It was Hard to Run with Their Eyes Closed
In an old house in Paris that was covered with vines
Lived twelve little girls in two straight lines.
In two straight lines, they broke their bread,
and brushed their teeth, and went to bed.
They smiled at the good, and frowned at the bad,
and sometimes they were very sad.
Last week's horrific events in Newtown, Connecticut have been swirling in my mind and heart. I don't think any of us know how to process such a tragedy. Everything seems trivial in the face of such overwhelming sorrow.
For some reason, my mind keeps drifting to Madeline by Ludwig Bemelmans, one of my favorite children's books. It's the wonderful tale of a school for young girls, including the plucky Madeline and her teacher and protector, Miss Clavel. It's Miss Clavel's keen ability to sense trouble that I return to again and again.
In the middle of the night, Miss Clavel turned on her light. And she said, "Something is not right.”
Something is not right. We know that now. We likely knew it before, but we were able to lose ourselves in the day-to-day, rushing to the next place and next thing, and not face it.

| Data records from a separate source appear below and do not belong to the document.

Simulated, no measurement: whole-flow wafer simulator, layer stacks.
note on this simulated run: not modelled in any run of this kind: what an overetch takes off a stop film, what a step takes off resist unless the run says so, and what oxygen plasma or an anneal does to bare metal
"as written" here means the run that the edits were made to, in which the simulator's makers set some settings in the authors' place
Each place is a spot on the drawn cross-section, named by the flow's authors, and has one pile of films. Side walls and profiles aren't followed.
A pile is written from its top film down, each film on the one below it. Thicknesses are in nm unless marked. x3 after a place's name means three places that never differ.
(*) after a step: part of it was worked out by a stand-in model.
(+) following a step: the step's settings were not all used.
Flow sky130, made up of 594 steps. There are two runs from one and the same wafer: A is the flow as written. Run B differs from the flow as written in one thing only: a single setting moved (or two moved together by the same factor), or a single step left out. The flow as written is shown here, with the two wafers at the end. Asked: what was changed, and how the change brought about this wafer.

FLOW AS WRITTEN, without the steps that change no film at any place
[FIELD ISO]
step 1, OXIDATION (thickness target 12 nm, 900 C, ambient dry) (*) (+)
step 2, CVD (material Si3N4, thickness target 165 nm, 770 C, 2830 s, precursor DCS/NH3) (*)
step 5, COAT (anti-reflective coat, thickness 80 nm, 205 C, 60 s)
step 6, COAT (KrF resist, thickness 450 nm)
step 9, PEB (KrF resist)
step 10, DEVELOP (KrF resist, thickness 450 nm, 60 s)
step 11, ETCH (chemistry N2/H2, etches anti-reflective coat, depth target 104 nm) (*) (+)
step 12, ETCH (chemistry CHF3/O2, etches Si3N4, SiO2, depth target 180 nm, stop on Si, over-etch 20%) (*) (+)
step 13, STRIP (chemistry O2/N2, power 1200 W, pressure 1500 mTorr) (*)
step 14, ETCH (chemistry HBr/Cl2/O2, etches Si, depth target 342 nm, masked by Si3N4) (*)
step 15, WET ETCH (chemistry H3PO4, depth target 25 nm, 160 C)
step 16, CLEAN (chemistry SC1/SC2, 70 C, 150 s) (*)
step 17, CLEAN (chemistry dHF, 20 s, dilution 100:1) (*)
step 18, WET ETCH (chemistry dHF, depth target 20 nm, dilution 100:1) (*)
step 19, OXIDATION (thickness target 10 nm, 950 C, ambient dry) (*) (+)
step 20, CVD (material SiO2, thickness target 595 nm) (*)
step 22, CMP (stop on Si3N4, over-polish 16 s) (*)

There are so many stories of Miss Clavel in Newtown, Connecticut; protectors who fought and shielded, comforted and quieted. This New York Times story is unbelievably gripping. There's a line in that piece about the children at Sandy Hook Elementary School that I will never forget: "...it was hard to run with their eyes closed."
We know, little ones. We know because we've been doing it for a long time.
I can't offer a solution. I only know that things will get better through thousands of small decisions by every one of us, and maybe a few big ones, too. For the children in our midst, and their protectors, let's stop running, and open our eyes.